Nye says understanding the "why" is one reason true crime is so popular.

"I think people are drawn to puzzles. We love puzzles," she said. "Someone can be an armchair detective and kind of figure out the whodunit. That's exciting to people. I think people like to feel afraid, in a controlled way. So, we can experience that but not necessarily, you know, we're not in danger when we're experiencing that."

Whether it is podcasts, tv specials, documentaries, or dramatizations of infamous villainy, it seems that no matter where you look, there is something to satisfy your cravings.

"I think people are intrigued by and drawn to [true crime] because it really happened. Like, they know these are real people. They were involved. This is a story that did happen," CBS 58 evening anchor Jessob Reisbeck said.

Reisbeck is a journalist featured in a true crime documentary about a man convicted of murder, "The Hatchet Wielding Hitchhiker." For Reisbeck, it is the in-depth look at these real-life crimes that differentiates these productions from crime stories on local news.

"There's a lot of stuff in local TV that you can't put on the air," he said. "You know, swear words and stuff. Yes, you can bleep and stuff like that. But there are some terrible things that happen to some people that you just can't talk about or put on local news. You can use your words to weave around it and give people a good sense of what happened, but there's just some stuff that isn't fit for TV. So, that's another way that you can delve deeper with a documentary. So, you also want to tell the true facts and what went into it, and what went into people's decisions and stuff like that. "

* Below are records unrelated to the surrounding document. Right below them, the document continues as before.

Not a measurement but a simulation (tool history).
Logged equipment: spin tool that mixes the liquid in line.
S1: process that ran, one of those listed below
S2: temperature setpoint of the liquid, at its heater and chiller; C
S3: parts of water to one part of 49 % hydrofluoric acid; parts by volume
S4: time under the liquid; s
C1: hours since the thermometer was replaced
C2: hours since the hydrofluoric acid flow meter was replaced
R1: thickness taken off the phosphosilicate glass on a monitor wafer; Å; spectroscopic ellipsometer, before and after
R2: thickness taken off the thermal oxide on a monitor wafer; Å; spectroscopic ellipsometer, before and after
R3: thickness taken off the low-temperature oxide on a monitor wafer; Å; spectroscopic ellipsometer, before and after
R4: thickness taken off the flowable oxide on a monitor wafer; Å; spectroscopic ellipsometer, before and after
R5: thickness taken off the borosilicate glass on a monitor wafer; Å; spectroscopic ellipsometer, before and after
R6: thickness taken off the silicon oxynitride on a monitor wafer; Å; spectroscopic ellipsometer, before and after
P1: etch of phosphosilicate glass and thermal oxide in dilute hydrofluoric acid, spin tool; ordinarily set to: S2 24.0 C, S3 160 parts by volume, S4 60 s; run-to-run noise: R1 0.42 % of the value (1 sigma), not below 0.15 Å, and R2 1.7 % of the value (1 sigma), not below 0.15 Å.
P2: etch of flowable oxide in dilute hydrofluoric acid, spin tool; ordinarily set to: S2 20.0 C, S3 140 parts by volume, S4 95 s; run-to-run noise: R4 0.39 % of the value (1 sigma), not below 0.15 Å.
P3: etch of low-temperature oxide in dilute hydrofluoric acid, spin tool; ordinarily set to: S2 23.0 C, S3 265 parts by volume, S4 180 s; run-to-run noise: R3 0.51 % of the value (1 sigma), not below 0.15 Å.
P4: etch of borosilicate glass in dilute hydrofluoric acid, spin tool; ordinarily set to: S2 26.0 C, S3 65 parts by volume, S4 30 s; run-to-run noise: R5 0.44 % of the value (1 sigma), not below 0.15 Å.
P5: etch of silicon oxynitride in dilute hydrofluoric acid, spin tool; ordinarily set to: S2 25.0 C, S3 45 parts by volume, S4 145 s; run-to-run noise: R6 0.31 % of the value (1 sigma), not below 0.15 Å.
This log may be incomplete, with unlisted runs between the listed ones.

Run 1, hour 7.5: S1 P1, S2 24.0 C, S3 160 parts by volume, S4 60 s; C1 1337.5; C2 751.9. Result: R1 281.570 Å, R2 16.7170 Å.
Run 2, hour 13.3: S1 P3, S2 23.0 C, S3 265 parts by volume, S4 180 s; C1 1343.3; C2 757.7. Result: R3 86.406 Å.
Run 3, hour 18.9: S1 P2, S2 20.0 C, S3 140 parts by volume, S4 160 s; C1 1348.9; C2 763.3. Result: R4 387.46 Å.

They are also stories that show people something out of the ordinary.

"You need you need a good story. It has to be a powerful event that happened. You have to have powerful and intriguing people involved and kind of good personalities and people that are, you know, intriguing to watch and can put their experiences into words," Reisbeck said.

Dr. Nye stresses that viewers should remember the crimes shown are not as common as they are portrayed.

"Serial killing is really rare," she said.

"Most crime does not happen like that; most crime is not murder, you know, so, so keeping in mind that we're seeing only this, you know, a rare little excerpt of, you know, like, like plane crashes really aren't that common, you know, so, when they happen, it's big news, and we might feel afraid of them. But it's quite rare for those things to happen. Often, these shows depict dramatizations of women and white women. The tide is changing a bit now, but a lot of crime is against women of color, black women, indigenous women, and trans women. We don't see that, that hasn't been highlighted enough in the media. And so, to keep in mind, again, that this is just, you know, pretty rare, and there's so much more happening out there that we should be aware of."

For women, entertainment might not be the only reason to tune in.

"I think there's also some evidence to show that people are drawn to crime on some level because of a basic survival instinct. Women, in particular, are drawn to True Crime more so than men. And there are some thoughts about watching in an attempt to prepare ourselves, to learn tips to try to protect ourselves from these things happening to us," Nye said. "Now, I want to go on record and say that there's a lot that we can't do, and I am in no way suggesting that if some people did it this way, they wouldn't have gotten hurt or killed. But I also think it's really important to trust your instincts."

When it comes to shows like Netflix's "Dahmer," which gives a dramatized version of a real-life killing spree, Nye wants viewers to remember there are artistic liberties at play and to take their representation of mental health with a grain of salt.

"Most serial killers don't necessarily have depression or anxiety, or even psychotic disorders like schizophrenia. You know, they're most often people with antisocial personalities. So, it's unfortunate that mental health gets demonized in a lot of those shows," she said.

While these shows provide people with a puzzle to solve and insight into someone's mind, they can also impact your mental health.

"Well, they can be triggering," Nye explained. "So, if you yourself have been a victim of crime, you might want to stay away from things like that because you would find depictions of violent acts really disturbing and triggering. I do think that that's a real thing. If you're finding that watching all these things [and] you're not able to sleep at night, or you're having nightmares, or you're now afraid to leave the house, those are signs that you should probably back off the true crime a little bit."

No matter the "why," true crime stories are tantalizing tales many cannot get enough of.

"The fascination with 'what are the events?' 'What are the details?' 'What's the evidence?'" Nye said.

"We're still just drawn in by it. It's like a train wreck, we just can't turn away. I just think that is very, you know, innate in many of us."